Good morning All,
I am a mother of 2 children ( one PreSchooler and one primary school aged) and have been married for 11 years.
The sad reality is that for many years, I have been battling loneliness; within my own marriage and home. I feel sooooo embarrassed for confessing this publicly for the first time. I have been battling depression for 29 years so at first, I thought my loneliness was due to this & was 'normal'. This is because my personality at work and out & about is so different to the harsh reality I have been facing these last few years. It is getting worse.
My husband and I come were raised in 2 different continents; I was born here in the UK, yet our parents are from the same country! However since he joined me here in the UK 9 years ago, I noticed his increasing reluctance or dislike to adopt some ( at least) British culture and traditions. So why he bothered coming here is beyond me!!! When in Rome..... His level of English is average at best and he refuses ( never) to read a book or watch English programmes. His accademic level is well below mine. He refuses to have a heart to heart like normal couples do. Instead, he always avoid eye contact and is glued to his 2 mobile phones!! That really hurts!!! I am the one who manages all my children's educational and extra curricular activities. I am the only parent who drives.
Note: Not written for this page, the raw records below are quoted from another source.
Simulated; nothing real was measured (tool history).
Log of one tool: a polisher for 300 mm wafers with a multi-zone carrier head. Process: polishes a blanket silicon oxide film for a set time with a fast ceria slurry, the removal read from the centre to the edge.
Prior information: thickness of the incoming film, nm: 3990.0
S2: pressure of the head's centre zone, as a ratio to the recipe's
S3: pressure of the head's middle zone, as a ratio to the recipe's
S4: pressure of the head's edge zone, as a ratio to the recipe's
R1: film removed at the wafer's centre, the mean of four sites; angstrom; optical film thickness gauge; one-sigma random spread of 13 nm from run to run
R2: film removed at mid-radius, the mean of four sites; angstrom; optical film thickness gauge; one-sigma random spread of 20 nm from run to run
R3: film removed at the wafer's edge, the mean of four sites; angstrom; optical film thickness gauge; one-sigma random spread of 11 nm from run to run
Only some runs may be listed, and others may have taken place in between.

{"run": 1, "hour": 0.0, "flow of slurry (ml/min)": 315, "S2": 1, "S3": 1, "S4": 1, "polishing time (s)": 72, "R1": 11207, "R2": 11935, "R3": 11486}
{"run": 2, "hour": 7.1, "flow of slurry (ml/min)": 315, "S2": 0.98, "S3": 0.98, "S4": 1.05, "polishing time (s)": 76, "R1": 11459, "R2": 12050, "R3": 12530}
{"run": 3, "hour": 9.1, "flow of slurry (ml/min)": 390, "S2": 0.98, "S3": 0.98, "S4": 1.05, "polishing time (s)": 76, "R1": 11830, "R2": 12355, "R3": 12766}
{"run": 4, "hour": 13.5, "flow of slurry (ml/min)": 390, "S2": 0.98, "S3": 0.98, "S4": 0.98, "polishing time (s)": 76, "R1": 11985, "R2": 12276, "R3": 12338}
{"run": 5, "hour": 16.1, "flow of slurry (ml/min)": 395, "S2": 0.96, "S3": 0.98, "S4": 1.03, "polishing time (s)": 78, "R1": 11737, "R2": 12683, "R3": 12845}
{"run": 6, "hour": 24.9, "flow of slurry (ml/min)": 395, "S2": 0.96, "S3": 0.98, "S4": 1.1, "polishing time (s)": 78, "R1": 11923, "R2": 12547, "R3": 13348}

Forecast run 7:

I have no friends outside work and home. But I would be most grateful for some advice on what to do. I want to join a church so I can make friends.
Every night when I cry myself to sleep, I think of how to escape this prison called loneliness. Abandoning my children is out of the question. But I now realise that I married the wrong person; now he is totally different in character to when we were courting. Once my children are both in secondary school, I will then be able to seperate from him. He will not change but I will not continue to be lonely in my marriage. I want happiness.